We all procrastinate at some point in our lives, whether it's procrastinating over completing a project or putting off painting the living room .A small amount of procrastination is not always a bad thing, as it can give us time to think things through, but regular procrastination can destroy your life as chances pass you by. We're often aware that we're procrastinating, but we still do it anyway. Why is this, and more importantly, what can be done about it?
Why we procrastinate
Procrastination is mostly used as a defence mechanism to protect us from our fears, such as the fear of failure. This behaviour is reinforced by the fact that procrastination is often rewarded. For example, even high school assignments that were completed the day before were often rewarded with a relatively high grade. There was very little incentive to go the extra mile and complete something early and to a higher standard. If anything, this kind of behaviour would often result in alienation from your peers and even physical bullying.
Despite saying to ourselves "that's the last time I'll leave it so late", we still end up leaving important jobs to the last minute. Why?
Fear of Failure
Failure has different meanings for different people. For a perfectionist, anything less than the absolute best result is a failure. For other people, it may be a lack of praise from someone they respect that causes them to believe their project is a failure. This fear is particularly potent as many people (mistakenly) equate their own self-worth to the worth of whatever they create. If the project is a failure, then in their eyes they are also a failure. This way of looking at self-worth can be extremely damaging, as it prevents us from taking chances in case we fall short of some impossible mark.
Fear of Success
As if the fear of failure wasn't enough, now it's the fear of success! This takes several different forms, but a lot of it is down to your own perceptions of the outside world. You might have negative images of successful people, and worry that you might become like them if you succeed. Again, this fear can come from school where most success is frowned upon by peers. It's often easier to lower your performance to an average level just to get by.
The other worry that goes with success is the fear that you will have more and more work piled upon you when you succeed and that you'll eventually become overwhelmed…
Fear of Being Overwhelmed
As well worrying that success will lead to more work being piled on, there is also the initial fear of seeing how much work the project needs in order to be completed. This leads to stress as all those minor tasks rush through your head. In a sense this is similar to starting with a blank canvas and wondering about how you will transform it into a work of art. Feeling overwhelmed can have a large impact on overall productivity, as you run around putting out fires without ever feeling like you're moving forward.
Fear of Finishing
The fear of finishing is quite interesting, as most of us procrastinate about getting started. Fear of finishing is closely tied to the fears of success and failure, in that the project will be "judged" upon completion, which will lead to either success or failure. There is also a fear of the emptiness upon completing the project, which can be especially prevalent if it's been worked on for a long period of time.
Lack of Direction
It's difficult to get started on a task if you're not sure of where it's going, even though it can feel like planning will only slow you down. It's vitally important to have a good idea of the final outcome for a project, even if the finished article will differ. Without an end result in mind, it's hard to go anywhere.

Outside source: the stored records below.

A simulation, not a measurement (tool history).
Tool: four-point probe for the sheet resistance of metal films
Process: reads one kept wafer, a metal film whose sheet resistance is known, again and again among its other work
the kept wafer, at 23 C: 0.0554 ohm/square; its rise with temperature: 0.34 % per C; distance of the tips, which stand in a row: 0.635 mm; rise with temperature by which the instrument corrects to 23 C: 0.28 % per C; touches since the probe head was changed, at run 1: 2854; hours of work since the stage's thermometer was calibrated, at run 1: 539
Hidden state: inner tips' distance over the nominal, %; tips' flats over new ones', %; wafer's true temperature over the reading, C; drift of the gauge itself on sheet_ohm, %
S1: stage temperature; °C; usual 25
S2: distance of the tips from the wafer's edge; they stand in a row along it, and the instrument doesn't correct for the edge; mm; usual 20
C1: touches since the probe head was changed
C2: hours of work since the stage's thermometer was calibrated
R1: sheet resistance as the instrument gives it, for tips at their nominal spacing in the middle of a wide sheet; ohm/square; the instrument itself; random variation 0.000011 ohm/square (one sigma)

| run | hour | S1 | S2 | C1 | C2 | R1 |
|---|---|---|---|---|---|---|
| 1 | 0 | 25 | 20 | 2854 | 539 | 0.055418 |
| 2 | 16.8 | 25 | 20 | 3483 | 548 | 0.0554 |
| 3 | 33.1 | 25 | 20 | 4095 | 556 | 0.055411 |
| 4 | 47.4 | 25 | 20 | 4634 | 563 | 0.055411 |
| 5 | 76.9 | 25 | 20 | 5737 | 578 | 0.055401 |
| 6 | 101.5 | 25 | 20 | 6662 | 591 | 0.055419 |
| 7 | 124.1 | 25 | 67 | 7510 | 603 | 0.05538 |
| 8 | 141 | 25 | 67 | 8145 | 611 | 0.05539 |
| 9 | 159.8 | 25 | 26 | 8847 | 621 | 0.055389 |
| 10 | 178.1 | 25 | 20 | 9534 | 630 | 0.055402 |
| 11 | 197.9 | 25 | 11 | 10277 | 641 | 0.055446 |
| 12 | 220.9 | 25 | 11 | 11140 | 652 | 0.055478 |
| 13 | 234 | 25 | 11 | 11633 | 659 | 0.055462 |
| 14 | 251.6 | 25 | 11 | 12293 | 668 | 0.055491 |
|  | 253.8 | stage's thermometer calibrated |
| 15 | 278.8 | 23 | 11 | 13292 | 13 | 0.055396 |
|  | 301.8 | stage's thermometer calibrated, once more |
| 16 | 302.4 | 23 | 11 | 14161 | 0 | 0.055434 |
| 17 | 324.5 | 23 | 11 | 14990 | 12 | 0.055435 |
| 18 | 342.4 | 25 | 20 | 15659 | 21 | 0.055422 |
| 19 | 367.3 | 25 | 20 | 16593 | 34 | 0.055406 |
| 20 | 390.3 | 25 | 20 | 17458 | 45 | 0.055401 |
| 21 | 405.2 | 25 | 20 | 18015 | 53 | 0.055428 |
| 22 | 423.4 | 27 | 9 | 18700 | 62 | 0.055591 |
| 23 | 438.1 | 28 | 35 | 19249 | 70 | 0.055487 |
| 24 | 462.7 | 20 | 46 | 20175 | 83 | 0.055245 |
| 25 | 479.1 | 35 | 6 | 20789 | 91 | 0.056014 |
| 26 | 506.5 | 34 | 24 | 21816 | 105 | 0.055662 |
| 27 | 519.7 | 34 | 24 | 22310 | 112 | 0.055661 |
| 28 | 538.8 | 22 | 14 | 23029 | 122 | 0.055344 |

Lack of Discipline / Laziness
I wasn't sure whether to include this on the list, as it's much easier to beat yourself up and say it's down to laziness than to accept you may be afraid of something. If you find you're always putting the rewards first, you might need to take a look at yourself to see if it's really a lack of discipline, or if you have a deeper fear of something. Don't be too quick to write yourself off as lazy.
How do we overcome procrastination?
Detach your self-worth from your work
This is easier said than done, but it's really important to keep your self-worth separate from your results. It's a fact of life that some things don't always turn out how we expected. At the time failure can seem like the worst thing in the World, but given time it's easier to see the good things that came from it. Lessons can be learnt from every failure, and improvements can be made that will make you a better person. If you fail, take some time to look at it before picking yourself up and moving on.
Break your tasks into smaller parts
Large projects should be broken down into many smaller chunks, which can then be completed in short bursts. This can help to prevent the overwhelming feeling when looking at the bigger picture, and can also be useful to get you get started.
Make continuous improvements
In "Agile Achievement", I mentioned making iterative improvements to projects. Many small improvements over time can help break the mental picture that the first release must be perfect. To follow up with the blank canvas analogy, think of using an iterative approach as using light pencil lines to sketch your picture, before adding more detail and finally beginning the actual painting.
Not only do small iterations help break the image of the huge barrier to completion, but they also allow you to make adjustments much easier.
Understand that you can't do everything
There is never enough time to do everything that you want. If you're feeling overwhelmed with work, it might well be time to learn to prioritize your tasks. My favourite method is one used by Brian Tracy, in which you read through your task list and prioritise based on which task would make the most difference in your life if completed. This helps to clarify which tasks are really the most important, and can help prevent you from wasting your time on irrelevant jobs.